You can save around £434 in a year on gas and electricity – the biggest saving we’ve seen for over two years – but the list of energy companies under investigation for potential wrongdoing is growing.
All of the Big Six energy companies, and many smaller ones, have announced increases to their customers’ bills. So now is the time to find yourself a cheaper deal before the price hikes make a dent in your bank balance.
To take advantage of the cheapest deals, you no longer have to tie yourself into a contract with exit fees to encourage you to stay put.
Four of the top five cheapest deals this month are variable tariffs; so they have no exit fees and you can sign-up and leave the tariff when you wish.
But when you’re picking a new deal, watch out for the companies under scrutiny from energy regulator Ofgem – it announced a new investigation into Utility Warehouse last week.
Read on to find out more about the pros and cons of variable deals, which companies are being investigated, and the top five cheapest gas and electricity deals available now.
Compare gas and electricity prices with Which? Switch, our independent comparison site, to see how much money you could save on energy. Or you can call us on 0800 410 1149 or 01259 220235.
Cheapest gas and electricity deals for June
May saw the biggest difference between the cheapest deal (available GB-wide) and the priciest Big Six standard tariff in two years, based on our monthly analysis. Following the price rises announced by the Big Six in the last few weeks, June’s potential saving is even bigger.
Switch from Npower’s standard tariff (which will be the priciest Big Six standard variable tariff following its price rise on 17 June), and you’ll be paying £434 more per year than you would be with the cheapest tariff on the market.
So if you’re on this Npower tariff, you could save £434 in a year by switching.
Npower’s standard variable tariff will cost £1,230 per year for the average user*, compared with the £797 cheapest deal available in England, Scotland and Wales.

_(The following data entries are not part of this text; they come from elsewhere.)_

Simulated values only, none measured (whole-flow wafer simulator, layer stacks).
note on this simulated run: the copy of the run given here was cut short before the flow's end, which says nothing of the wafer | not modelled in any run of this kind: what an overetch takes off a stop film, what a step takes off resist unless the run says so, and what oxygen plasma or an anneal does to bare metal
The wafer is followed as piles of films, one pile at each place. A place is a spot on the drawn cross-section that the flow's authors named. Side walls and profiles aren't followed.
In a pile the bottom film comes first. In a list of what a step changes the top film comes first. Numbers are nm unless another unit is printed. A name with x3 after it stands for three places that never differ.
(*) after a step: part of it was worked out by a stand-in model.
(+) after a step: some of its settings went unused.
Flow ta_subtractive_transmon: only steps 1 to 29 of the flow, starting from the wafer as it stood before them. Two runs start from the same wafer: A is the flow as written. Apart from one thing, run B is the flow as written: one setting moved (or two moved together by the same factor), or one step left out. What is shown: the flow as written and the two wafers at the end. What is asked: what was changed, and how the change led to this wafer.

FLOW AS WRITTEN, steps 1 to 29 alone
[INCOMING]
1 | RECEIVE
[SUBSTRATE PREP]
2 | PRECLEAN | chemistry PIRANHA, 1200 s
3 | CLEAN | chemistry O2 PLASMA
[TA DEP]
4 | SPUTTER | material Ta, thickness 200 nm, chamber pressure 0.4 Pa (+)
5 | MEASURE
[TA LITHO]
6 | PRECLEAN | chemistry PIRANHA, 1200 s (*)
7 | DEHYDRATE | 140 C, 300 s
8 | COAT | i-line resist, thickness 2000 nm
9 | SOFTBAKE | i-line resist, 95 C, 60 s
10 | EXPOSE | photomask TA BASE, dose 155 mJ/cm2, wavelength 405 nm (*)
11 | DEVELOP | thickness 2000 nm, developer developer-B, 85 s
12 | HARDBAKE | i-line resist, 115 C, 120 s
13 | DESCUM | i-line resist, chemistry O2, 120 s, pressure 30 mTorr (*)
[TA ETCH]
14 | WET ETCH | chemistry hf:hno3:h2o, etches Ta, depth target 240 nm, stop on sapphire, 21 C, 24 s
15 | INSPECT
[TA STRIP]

Below we’ve listed the five cheapest dual-fuel energy tariffs for medium users. Use these prices to get an idea of what you need to spend – but compare prices using your own usage information to get the most accurate quote.
The prices above are annual. We’ve also noted the tariff and how much each tariff will save a medium user compared with Eon and Npower’s standard tariffs (the cheapest and priciest of the Big Six firms, taking into account announced price rises).
Variable or fixed energy tariff?
Energy companies constantly compete to offer customers the cheapest deal. The lowest price puts a company in the top spot when you compare energy prices using a price comparison website.
In the past, the cheapest deals were often fixed tariffs which usually came with exit fees. Exit fees are payable if you choose to switch during the term of your fixed contract. We’ve seen exit fees of up to £50 per fuel. Not all fixed-term tariffs come with exit fees.
But with variable tariffs, you don’t have a set length contract and nor do you have to pay exit fees. We’ve seen more variable tariffs among the cheapest deals in the past few months. So you can sign up and switch away without being penalised.
However, companies can also change the price of variable tariffs, as the British Gas price rise, EDF Energy price rise, Npower price rise, Scottish Power price rise and SSE rise in the past few months all show.
Energy companies under investigation
Last week, Utility Warehouse found itself under investigation by energy regulator Ofgem for the way it handles customers who are in debt. Ofgem is looking at whether it broke rules on:
- giving indebted customers appropriate repayment plans
- doing enough to contact those at risk of building up debt
- installing pre-payment meters appropriately to recover debt from customers, especially under warrant.
It’s not the only energy company currently under investigation by Ofgem, however. In 2018, Ofgem has announced the following:
- Iresa is banned from taking on new energy customers until it has resolved problems with its customer service. Last week, Ofgem said Iresa ‘has not taken adequate steps’ to improve so it cannot acquire new customers, ask customers for one-off payments, or increase customer direct debits before 27 June.
- Iresa is also being investigated separately for its customer service, including treating customers fairly on the phone, when handling complaints and letting customers switch supplier.
- Ovo is facing scrutiny over the energy consumption information it gave customers last winter.
- Economy Energy, E, and consultancy Dyball Associates are alleged to have ‘prevented, restricted and distorted competition amongst energy suppliers’. Ofgem says the two energy firms agreed not to target each other’s customers through face-to-face sales between ‘at least’ January and September 2016.
Our energy pricing research
*Prices are based on a dual-fuel tariff available in all regions in England, Scotland and Wales for an average user (using Ofgem averages of 3,100kWh of electricity and 12,000kWh of gas per year), paying by monthly direct debit, with paperless bills. Data is from Energylinx. Prices given are averages across regions, are rounded to the nearest whole pound and correct on 4 June 2018.